We hear a lot of success stories about how graph theory can make stunning predictions, from recommendation engines for shopping websites to fraud and criminal investigation. So this week we decided to put it to the test on something that really matters – who is going to win the 2018 FIFA World Cup?
We’re down to the last 16 teams, so we’ve got a one in sixteen chance of getting it right. That’s got to be worth a shot!
Step 1: Load the data
The starting point is a dataset, and in this case we’ve used a dataset scraped from Wikipedia by Paul Campbell. This data simply links players to the club sides they play for, and tells us which country they hail from. Perfect for graph analysis – thanks Paul.
The next step was to load the dataset into our visualization application, and add a bit of color. The model we went for is as simple as this:
Step 2: Unleash the power of combos
There’s absolutely no information about how good a player is, or how good their club sides are. Just who plays for which team. Not enough, you’d think, to get us close to predicting a winning country. But when we bring it all together, and use a bit of Cambridge Intelligence product magic to group players by their country into circular combo nodes this is what we get:
Notice anything? Well, for a start, some of those countries have a lot of what graph theorists might call ‘leaf nodes’ – nodes that are not connected to anything else. Here’s Peru, for example:
This shows that most of Peru’s squad play for local clubs who don’t have any other world cup players in their side. Probably not good for Peru, and sure enough they didn’t make it past the group stage.
Belgium, on the other hand, have an incredible squad of players who compete in the English, French, German, Italian and Spanish top league teams, and those teams boast many other international legends.
So what makes Belgium more ‘interesting’ from a network point of view than Peru? In graph theory, we have a word for this: centrality.
Step 3: Predict the winner using centrality
Centrality is a measure of how central a node is to the rest of the network, and by ranking World Cup sides by their centrality score, we might have a shot at predicting the winners. Let’s try…

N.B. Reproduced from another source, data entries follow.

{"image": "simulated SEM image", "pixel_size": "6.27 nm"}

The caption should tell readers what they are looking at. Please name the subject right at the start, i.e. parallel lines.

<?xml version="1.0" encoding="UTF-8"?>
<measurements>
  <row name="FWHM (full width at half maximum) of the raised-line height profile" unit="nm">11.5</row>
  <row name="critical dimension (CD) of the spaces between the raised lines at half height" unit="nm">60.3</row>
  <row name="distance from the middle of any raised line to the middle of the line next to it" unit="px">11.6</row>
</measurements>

The first step is to choose a measure. There’s more than one kind of centrality. Degree centrality, for example, counts the number of edges or links from a node and uses that to score the node. That one’s certainly not going to work here – every team has 23 players in their squad so every country will have a degree centrality of roughly 23, if our dataset is accurate.
We need something that looks at the bigger picture, and one such measure is Eigenvector Centrality. Simply put, it scores each node based on the number of connections, and it weights those connections based on how well-connected the nodes at the ends of those connections are… and so on. In Peru’s case, there’s not much “and so on”, but for other teams they will gain importance the more important their connections are.
What does that mean in footballing terms? It means that countries who have players who play for clubs who themselves have many players who are good enough to play for good countries who boast other good players… Well, you get the idea. All that recursion means we roll up a huge amount of information about the network in one score.
So, we asked our graph visualization toolkit to calculate the Eigenvector Centrality of the clubs in our combined network, and rank them by score. The top five are, from top to bottom:
- France
- Belgium
- Germany
- Argentina
- Croatia
Not even graph theory managed to predict Germany’s shock defeat this week, but the other four teams made it to the last sixteen, which is not bad considering we’ve made this prediction with absolutely no data on how good a player or a team is, the difficulty of the first round groups they were placed in, or the unpredictability of the new ‘Video Assistant Referee’ in this year’s tournament.
Nope, this is entirely based on networks – the links which tell us which clubs have signed which players. We don’t even have data on how successful those clubs are – but the magic of eigenvector centrality is that we can infer how successful they are just by their ability to buy players who themselves are connected to high scoring countries.
There you have it. If you want to back graph theory (and who wouldn’t?), then you should be getting behind France this year. Allez les bleus!